15 Journalists Killed In Mexico, On Track For Deadliest Year For Press
Journalists in Mexico are now fleeing after threats of being killed by the cartel and a lack of protection by the police.
Migrants are facing a brutal road as they travel through Mexico to reach America. There is ongoing corruption, desperation and child exploitation at the southern border.
These are the stories that drove Maria de Jesus Peters and her husband Juan de Dios Garcia Davish throughout Chiapas, Mexico — to locations few journalists dare to go.
"I would write Mexico is the nightmare of the American dream," said Peters.
It's a journalistic calling that put their lives in danger. Video captured Peters covered in blood after being struck while covering a caravan of people heading for the United States.
Davish recalls a brutal attack by police in 2012 while on assignment.

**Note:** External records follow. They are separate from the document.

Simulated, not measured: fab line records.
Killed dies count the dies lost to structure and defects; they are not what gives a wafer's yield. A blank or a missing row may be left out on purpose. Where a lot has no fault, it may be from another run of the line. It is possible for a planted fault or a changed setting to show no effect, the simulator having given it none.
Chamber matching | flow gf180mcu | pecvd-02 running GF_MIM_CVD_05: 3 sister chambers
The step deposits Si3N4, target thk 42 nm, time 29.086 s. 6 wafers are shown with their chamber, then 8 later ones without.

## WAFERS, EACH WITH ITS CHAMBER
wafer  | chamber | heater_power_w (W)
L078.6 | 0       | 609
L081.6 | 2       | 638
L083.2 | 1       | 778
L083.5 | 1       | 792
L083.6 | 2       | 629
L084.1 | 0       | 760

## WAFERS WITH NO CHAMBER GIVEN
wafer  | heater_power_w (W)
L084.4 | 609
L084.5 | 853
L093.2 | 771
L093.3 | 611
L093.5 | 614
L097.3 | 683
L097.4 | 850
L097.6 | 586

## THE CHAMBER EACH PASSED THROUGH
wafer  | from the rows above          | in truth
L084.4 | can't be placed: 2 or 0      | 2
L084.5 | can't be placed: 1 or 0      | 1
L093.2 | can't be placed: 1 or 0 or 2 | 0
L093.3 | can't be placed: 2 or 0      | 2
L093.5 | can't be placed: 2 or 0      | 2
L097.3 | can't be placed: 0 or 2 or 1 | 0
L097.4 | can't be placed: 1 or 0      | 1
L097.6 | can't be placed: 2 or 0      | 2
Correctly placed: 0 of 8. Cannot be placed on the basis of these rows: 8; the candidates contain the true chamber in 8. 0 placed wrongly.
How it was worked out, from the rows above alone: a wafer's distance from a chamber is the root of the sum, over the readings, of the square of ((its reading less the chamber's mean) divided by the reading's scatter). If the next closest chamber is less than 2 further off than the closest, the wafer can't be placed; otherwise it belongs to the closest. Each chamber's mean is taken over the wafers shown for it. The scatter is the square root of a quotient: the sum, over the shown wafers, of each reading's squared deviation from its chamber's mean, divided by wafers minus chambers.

2016 marked their first death threat, coming from a man claiming to be a commander with the Zetas, one of the most dangerous drug cartels in Mexico.
They were scared. So was their young daughter.
This may be another threat, but this one felt different. Suddenly the two storytellers became the story.
The family was forced to flee on a tourist visa and arrived in Phoenix at the end of June.
The exact number of journalists killed in Mexico this year is disputed.
As many as 15 murders are reported by The Associated Press.
Jan-Albert Hootsen is on the Committee to Protect Journalists as a Mexico representative.
"Bluntly put, this is probably going to be either the deadliest or one of the deadliest years in Mexican recent history for journalists," said Hootsen. "Impunity levels are sky high. You know, Maria de Jesus and Juan de Dios, they have been reporting threats against their life for six years now. Not a single person has been properly investigated," said Hootsen.
He believes the threats are coming from multiple fronts, including corrupt politicians, police, the army and organized crime groups.
"Sometimes they can be just verbal threats. They can be abductions. It can be torture," said Hootsen.
It's a fate this family fears as time and money run out. Unable to find protection and legal help in Phoenix to extend their tourist visa, the family boarded a bus to LA where they hope someone will take their case.
NEWSY'S ADI GUAJARDO: What is your biggest fear? What do you think is going to happen if you are not able to find any help here in the United States?
MARIA DE JESUS PETERS: Yes, I feel safe here. But if the doors close I'll have to return, and who knows if I'll survive it?
The award-winning journalists say going back to Mexico would mark the end of their career in journalism; a passion that's given their life purpose, and now threatens to end it.